Field Poll: Poll Shows Nov. 8 Election Opposed
Nearly three out of five registered voters in California think that Gov. Arnold Schwarzenegger should call off the special election he has set for November, according to a Field Poll released Thursday.
While 57 percent of voters want the election canceled, Schwarzenegger also saw his approval rating slip to an all-time Field Poll low of 36 percent.
But the good news for Schwarzenegger is that his bad news, as measured by the poll, may have bottomed out. The 36 percent figure represented a drop of only one percentage point from the previous Field Poll released in June - despite waves of bad publicity over the governor's since-abandoned $5 million magazine deal as well as coverage of Schwarzenegger's relationship with a masseuse who was not his wife.

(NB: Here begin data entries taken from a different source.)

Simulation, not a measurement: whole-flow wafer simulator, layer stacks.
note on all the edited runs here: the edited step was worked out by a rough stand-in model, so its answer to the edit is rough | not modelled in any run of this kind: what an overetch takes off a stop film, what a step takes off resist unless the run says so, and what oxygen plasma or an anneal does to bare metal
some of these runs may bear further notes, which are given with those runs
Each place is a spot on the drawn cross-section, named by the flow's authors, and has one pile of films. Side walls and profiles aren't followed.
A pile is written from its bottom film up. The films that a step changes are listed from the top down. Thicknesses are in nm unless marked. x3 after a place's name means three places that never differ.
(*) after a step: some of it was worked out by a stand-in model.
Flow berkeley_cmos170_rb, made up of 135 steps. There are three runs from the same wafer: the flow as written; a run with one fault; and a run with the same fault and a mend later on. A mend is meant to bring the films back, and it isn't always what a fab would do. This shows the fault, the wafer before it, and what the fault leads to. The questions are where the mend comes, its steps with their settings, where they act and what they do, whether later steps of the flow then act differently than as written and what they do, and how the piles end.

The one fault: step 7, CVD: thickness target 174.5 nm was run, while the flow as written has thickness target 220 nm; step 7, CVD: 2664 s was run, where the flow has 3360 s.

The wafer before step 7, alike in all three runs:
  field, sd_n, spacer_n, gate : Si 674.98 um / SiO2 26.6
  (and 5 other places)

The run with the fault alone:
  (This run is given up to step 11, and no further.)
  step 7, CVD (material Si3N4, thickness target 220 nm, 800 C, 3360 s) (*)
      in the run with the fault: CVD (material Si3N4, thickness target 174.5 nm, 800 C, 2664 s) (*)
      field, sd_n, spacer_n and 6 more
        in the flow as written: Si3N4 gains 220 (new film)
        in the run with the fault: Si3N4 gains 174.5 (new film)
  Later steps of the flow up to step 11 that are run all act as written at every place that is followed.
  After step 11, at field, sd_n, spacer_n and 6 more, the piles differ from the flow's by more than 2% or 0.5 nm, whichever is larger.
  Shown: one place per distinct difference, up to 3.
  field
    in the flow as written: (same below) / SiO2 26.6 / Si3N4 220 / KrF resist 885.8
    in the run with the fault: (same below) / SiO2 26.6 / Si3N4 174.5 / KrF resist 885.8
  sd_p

"He's not in a free fall anymore," Field Poll Director Mark DiCamillo said. "You look at the two previous polls, there was significant decline. Now, it's stabilized. He's kind of reached the bottom."
While his personal political hemorrhaging may have stopped, the governor still needs something of a transfusion to save his pet project - the Nov. 8 special election.
In the fall's balloting, Schwarzenegger is asking voters to give him more budget-cutting power, to place legislative redistricting in the hands of retired judges and to make public school teachers work five years instead of two before they get tenure.
The poll released Thursday was taken Aug. 19 through Monday, one day after Schwarzenegger announced that negotiations with legislative leaders had failed to resolve his issues.
According to the poll, California voters continue to be turned off by the concept of the special election. Fifty-seven percent of registered voters oppose the idea of the Nov. 8 special election and want him to call it off, the survey said.
When told the cost of the election, even more voters - 63 percent - oppose the balloting, the poll shows.
"The public has never been on board with that," DiCamillo said. "The public is saying call it off."
Schwarzenegger's camp, however, believes the public will have a different take on the special election - not to mention its gubernatorial figurehead - once the campaign starts next week.
Campaign spokesman Todd Harris attributed Schwarzenegger's popularity decline to the "tens of millions of dollars" his Democratic and union-based opponents have spent this year on television advertising, and he took heart in the atrocious ratings the public continues to bestow upon the Legislature.
In Thursday's Field Poll, only 27 percent of registered voters gave the Legislature a thumbs up (a 3 percent climb for the lawmakers from the June survey).
Harris' comments Thursday suggest the Schwarzenegger side can't wait to rumble, in spite of the public's negative reaction to the special election in the Field survey.
"It's pretty clear based on the survey this is going to be a campaign between a reform-minded governor and a do-nothing Legislature controlled by special interests," Harris said. "The public rightly blames the Legislature for the fact there has not been reform in Sacramento, and I think voters understand that as long as the Legislature remains a wholly-owned subsidiary of the union bosses, we will never have reform unless the voters pass it themselves."
Gale Kaufman, the political consultant who is coordinating opposition to Schwarzenegger's package for labor unions and Democrats, viewed the numbers as evidence of a public's disappointment in a leader who let them down.
"Voters started off with a lot of enthusiasm and excitement over this governor and a hope that he'd be different," Kaufman said. "Now you hear people saying he's just another politician."
As for the special election, Kaufman said voter opinion is clear - "they don't like it, so I think the next thing you'll see is them taking that anger and voting with it."
The poll found disapproval of Schwarzenegger's job performance and opposition to his special election pretty much tracking side by side among the California's political subdivisions.
Democrats don't like him or it, registering a 73 percent disapproval rating, with 78 percent asking for the election to be called off. Sixty-seven percent of Republicans approve of Schwarzenegger, and 62 percent want the election to proceed.
Schwarzenegger's approval rating among nonpartisans and third party members, meanwhile, slipped precipitously - to 28 percent (down from 35 percent in June). And they are holding their noses at the special election to the tune of 61 percent.
And it is the special election, poll director DiCamillo said, that is turning nonpartisans against Schwarzenegger.
"The thing about the political psyche of nonpartisans - the reason they tend to be nonpartisan - is they recoil against extreme partisan politics going on in America," DiCamillo said.
"One of the main reasons Schwarzenegger was elected was that he brought a message that we don't need extreme partisanship. In the first year, that played out, and the public rewarded him. But now that has totally shifted, with a return to confrontation and extreme partisanship and the ad wars that have cropped up in reaction to what he brought about."
The poll was based on a random sample of 1,301 adult California residents, of which 891 were registered voters. It has a margin of error of plus or minus 3.4 percentage points.